Optimal high-dimensional and nonparametric distributed testing under communication constraints
This work addresses communication-efficient statistical testing for distributed data, with foundational implications for distributed inference, though it is incremental in extending prior estimation results to testing.
The paper tackles the problem of distributed hypothesis testing under communication constraints, deriving minimax error bounds and algorithms for both high-dimensional and nonparametric settings, showing that consistent testing is possible with as little as 1-bit communication and outperforms single-machine tests.

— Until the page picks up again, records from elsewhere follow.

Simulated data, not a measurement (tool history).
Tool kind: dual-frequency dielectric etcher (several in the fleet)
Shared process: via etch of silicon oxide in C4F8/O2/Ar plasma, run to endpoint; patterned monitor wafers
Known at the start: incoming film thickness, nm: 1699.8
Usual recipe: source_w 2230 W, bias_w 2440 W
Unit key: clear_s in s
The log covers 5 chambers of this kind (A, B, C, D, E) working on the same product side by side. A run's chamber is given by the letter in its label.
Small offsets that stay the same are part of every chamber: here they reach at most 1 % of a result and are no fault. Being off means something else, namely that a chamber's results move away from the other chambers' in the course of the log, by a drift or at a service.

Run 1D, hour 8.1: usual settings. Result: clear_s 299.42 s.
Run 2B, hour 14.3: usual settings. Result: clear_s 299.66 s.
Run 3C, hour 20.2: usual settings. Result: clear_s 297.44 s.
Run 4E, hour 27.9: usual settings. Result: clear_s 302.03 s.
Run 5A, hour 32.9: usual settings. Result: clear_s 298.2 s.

We derive minimax testing errors in a distributed framework where the data is split over multiple machines and their communication to a central machine is limited to $b$ bits. We investigate both the $d$- and infinite-dimensional signal detection problem under Gaussian white noise. We also derive distributed testing algorithms reaching the theoretical lower bounds. Our results show that distributed testing is subject to fundamentally different phenomena that are not observed in distributed estimation. Among our findings, we show that testing protocols that have access to shared randomness can perform strictly better in some regimes than those that do not. We also observe that consistent nonparametric distributed testing is always possible, even with as little as $1$-bit of communication and the corresponding test outperforms the best local test using only the information available at a single local machine. Furthermore, we also derive adaptive nonparametric distributed testing strategies and the corresponding theoretical lower bounds.